Is the Sell-Off in American Eagle Outfitter’s Stock an Opportunity?

source: http://www.flickr.com/photos/cc_chapman/

source: http://www.flickr.com/photos/cc_chapman/

American Eagle Outfitters, Inc. (NYSE:AEO) is a leading global specialty retailer offering high-quality, on-trend clothing, accessories, and personal care products at affordable prices under its American Eagle Outfitters and Aerie brands. The company operates more than 1,000 stores in the United States, Canada, Mexico, China, and Hong Kong, and ships to eighty-one countries worldwide through its websites.

American Eagle Outfitters and Aerie merchandise also is available at seventy-seven licensed international franchise stores in thirteen countries. The stock is being crushed today after reporting mixed results from its first quarter. Shares currently trade at a new fifty-two week low of $10.60, bringing the yield to 4.5 percent on this stock. If the dividend can be maintained, the stock is attractive to initiate a position at these levels. An analysis of the company’s earnings can help inform this possibility.

American Eagle reported earnings of $0.02 per diluted share for the first quarter ended May 3, 2014, compared to adjusted earnings of $0.18 per diluted share for the comparable quarter last year. That is painful. Total net revenue decreased 5 percent to $646 million from $679 million last year. Total revenue included growth from non-comp factory stores, international stores and licensed store revenue. Consolidated comparable sales decreased 10 percent, following a 5 percent decrease last year. Gross profit decreased 15 percent to $226 million and 420 basis points to 34.9 percent as a rate to revenue.

 

Gross margin reflected the de-leverage of rent on negative comparable sales and increased markdowns, partially offset by favorability in merchandise and design costs. Selling, general, and administrative expenses of $185 million increased 2 percent or $4.3 million, which included $2.3 million in severance. Investments in factory stores, international and omni-channel drove the increase, and were largely offset by $10 million of expense reductions. Operating income decreased 85 percent to $8 million. The operating margin decreased 710 basis points to 1.3 percent. Earnings of $0.02 compares to adjusted earnings of $0.18 last year.
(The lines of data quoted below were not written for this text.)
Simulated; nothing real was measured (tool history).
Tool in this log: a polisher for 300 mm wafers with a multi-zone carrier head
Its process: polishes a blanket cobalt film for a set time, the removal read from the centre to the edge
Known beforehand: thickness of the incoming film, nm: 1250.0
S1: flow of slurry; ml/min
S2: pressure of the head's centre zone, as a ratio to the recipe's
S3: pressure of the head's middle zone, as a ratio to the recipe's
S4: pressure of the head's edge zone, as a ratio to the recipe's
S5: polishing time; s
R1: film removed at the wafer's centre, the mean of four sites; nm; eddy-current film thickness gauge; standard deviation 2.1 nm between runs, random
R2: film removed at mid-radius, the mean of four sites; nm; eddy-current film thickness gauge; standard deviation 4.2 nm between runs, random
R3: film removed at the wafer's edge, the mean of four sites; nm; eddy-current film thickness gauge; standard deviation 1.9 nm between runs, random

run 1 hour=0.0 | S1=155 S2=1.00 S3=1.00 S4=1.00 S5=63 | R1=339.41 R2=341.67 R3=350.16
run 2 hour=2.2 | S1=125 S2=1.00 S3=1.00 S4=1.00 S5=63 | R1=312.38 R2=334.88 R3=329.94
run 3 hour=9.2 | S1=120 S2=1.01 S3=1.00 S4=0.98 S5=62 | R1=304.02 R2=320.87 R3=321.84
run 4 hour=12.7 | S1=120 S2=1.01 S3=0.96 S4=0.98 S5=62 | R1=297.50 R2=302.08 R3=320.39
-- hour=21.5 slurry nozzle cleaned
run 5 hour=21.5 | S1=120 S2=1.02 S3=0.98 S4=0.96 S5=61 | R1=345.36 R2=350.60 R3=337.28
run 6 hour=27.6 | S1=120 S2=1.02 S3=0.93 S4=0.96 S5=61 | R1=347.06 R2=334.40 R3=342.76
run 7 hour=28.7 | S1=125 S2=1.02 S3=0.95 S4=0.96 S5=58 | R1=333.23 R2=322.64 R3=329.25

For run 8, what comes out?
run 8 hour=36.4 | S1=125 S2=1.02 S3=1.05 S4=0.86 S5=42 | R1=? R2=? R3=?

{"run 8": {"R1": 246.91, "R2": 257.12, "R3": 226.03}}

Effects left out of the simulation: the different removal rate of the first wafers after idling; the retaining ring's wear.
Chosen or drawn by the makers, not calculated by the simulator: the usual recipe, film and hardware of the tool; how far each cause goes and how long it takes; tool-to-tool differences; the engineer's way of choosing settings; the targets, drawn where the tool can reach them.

Total merchandise inventories at the end of the first quarter declined 3 percent to $329 million compared to $341 million last year. At cost per foot, inventory decreased 7 percent. Inventories reflect a change to ownership terms completed late last year, as we began taking ownership of inventory at the receiving port rather than the port of departure. Excluding the change in terms, inventory at cost per foot increased in the mid single-digits. Second quarter 2014 ending inventory at cost per foot is expected to decline in the mid teens, or mid single-digits excluding the change in ownership terms. In the first quarter, capital expenditures totaled $72 million.

For fiscal 2014, the company continues to expect capital expenditures of approximately $230 million. The company opened eleven new stores, including five factory stores, two stores in Mexico, and one store in China, and closed twenty locations, including fourteen Aerie stores. Three new North American mainline stores opened in key markets. Additionally, the company added eleven international licensed stores, including its first store in Colombia, and ended the quarter with seventy-seven licensed stores in thirteen countries.

Jay Schottenstein, Interim CEO, stated: “Results were consistent with our expectations. The quarter reflected weak sales and increased markdowns. We are committed to improved profitability and are working hard to implement our plan to strengthen our brands, channels and operations. Specific actions underway include continuing to build strong omni-channel capabilities, rationalizing our store fleet, reducing expenses, growing international licensed stores, and most importantly, delivering great merchandise and customer experience across our brands. Our focus is on leveraging our strong brands and talented team in order to deliver long-term profitable growth and enhanced value for our shareholders.”

Looking ahead, based on a high single-digit decline in comparable sales, management expects second quarter earnings to be approximately break-even compared to earnings of $0.10 per diluted share last year. The guidance excludes potential asset impairment and restructuring charges. Following a comprehensive fleet review, the company has identified an additional 150 stores to close in North America over the next three years, including nearly 100 American Eagle stores. For 2014, the company is planning to close approximately 50 American Eagle and twenty Aerie stores in North America. Beginning in 2015, the company anticipates annualized after-tax savings of approximately $10-$15 million related to these store closures.

All things considered, I don’t think the dividend is safe. The company simply is not delivering the results they should be. Management claims results were in line with expectations. As an investor, I would encourage management to raise the bar. Despite what appears to be an attractive entry point for this once lucrative stock, until the company shows signs of improvements, I cannot recommend it.

Christopher F. Davis hold no position in American Eagle. He has no intentions of initiating a position in the 72 hours. He has a sell rating on the stock and a $8.75 price target.